I would like to suggest that the opening at the top and bottom be a bit on the small side.
you mean they're too small right now or too big? and how do ya figger that, teach?
the picture isn't very good, but the openings are about 2" x 24" right now. I could cut them larger and I could block part of them to make them smaller. I'll have to make little doors for the openings anyway, to close the heater at night.
what I like about the design is that the air is relatively unrestricted and can move through the heater quickly. should mean more air moving through and being heated, albeit to a lower temperature than if it were forced into a convoluted path. if I make the openings too small, that advantage will be lost. I also like that it's got such a low profile compared to the soda can heaters. the heater itself only extends 1.5" beyond the plane of the door.
anyhow, let me know what your thinking is about the size of the openings. probably be easier to change them now than after I hang the thing.
I've still got to caulk things to seal it up better, but it's pretty much done. except for the door knob and lock bits. I'll have to take those off the current door, so I won't do it until it's ready to hang.
weather's warming up and we haven't really needed any sort of heater for the last couple of weeks, and the sun is high enough in the sky now that it will only hit the lower third of the solar collector, so I kind of dropped the ball.
haven't put it in the sun yet, but I may get out to work on it today, in which case I'll give it a test run. apologies to all for being such a slowpoke on this.
well, it's still not done. it's far enough along that my mom gave it a brief test run today, though. she stood in the sun with the heater standing vertical for a couple minutes and put a meat thermometer at the outlet. ambient air temperature was 58 Fahrenheit. temperature coming out the top was just over 90 Fahrenheit when she got bored after about five minutes.

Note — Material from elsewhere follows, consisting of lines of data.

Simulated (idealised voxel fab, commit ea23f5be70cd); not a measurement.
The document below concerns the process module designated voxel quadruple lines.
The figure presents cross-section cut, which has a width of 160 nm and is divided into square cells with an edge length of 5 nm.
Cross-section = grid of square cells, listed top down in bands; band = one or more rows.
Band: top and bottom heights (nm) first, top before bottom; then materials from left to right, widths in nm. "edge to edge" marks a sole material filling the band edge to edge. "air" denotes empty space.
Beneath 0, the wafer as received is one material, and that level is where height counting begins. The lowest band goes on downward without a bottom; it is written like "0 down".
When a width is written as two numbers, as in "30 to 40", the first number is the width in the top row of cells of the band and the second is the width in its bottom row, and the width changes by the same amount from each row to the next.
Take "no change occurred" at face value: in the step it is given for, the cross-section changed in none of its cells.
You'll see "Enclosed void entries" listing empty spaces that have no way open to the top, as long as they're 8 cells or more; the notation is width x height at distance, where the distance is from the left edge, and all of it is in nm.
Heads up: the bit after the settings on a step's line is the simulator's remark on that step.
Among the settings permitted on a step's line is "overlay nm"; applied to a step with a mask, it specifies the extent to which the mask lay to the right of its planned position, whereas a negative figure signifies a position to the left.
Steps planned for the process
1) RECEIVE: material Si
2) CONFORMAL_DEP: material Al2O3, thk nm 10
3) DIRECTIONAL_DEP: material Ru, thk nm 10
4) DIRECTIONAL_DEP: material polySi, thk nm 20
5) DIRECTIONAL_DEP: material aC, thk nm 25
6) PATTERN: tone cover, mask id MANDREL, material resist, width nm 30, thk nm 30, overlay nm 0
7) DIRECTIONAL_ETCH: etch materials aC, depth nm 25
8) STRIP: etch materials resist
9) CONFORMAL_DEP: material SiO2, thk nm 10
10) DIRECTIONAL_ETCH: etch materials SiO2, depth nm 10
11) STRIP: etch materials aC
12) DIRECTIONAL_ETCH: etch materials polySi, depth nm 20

still needs to be sealed up a lot better, but at least I know it will work. too bad it was too late for this year.
There's a thread on the Soda Can Solar Heater in the Alternative Energy section. They were mentioning there can be a smell from the paint used to darken the interior. I am thinking something like high temp barbecue paint or engine paint might be the way to go. You might still need to cure it in the heat but I can't see something made for a barbecue would have a lot of fumes once cured.
That high temp paint wont cure at 140 degrees. I would not go that route. Needs a higher temp to cure. Use regular paint. There is a lady with a youtube video that has one of these heaters the length of her house and at least 8 ft tall. She had used the high temp paint and could not get rid of the fumes. She took it all apart and repainted it with regular paint, not high temp, and now she is fume free. Just a gold nugget for all of you to think about.
Rocketstoves, cob, ferrocement, strawbale, all make the world go round.
I used a 99¢ rattle can from the local hardware store and I'm not having any trouble with fumes. it'll probably run outside all summer before I install the heater, so any residual solvents should be gone by next Fall. I wore a respirator while I painted, though.
it works. I haven't installed it because the sun's too high now to hit the front door and it's plenty warm in the apartment without it. I'll probably hang it around the end of September. steps left are sealing it better and installing the lock and handle.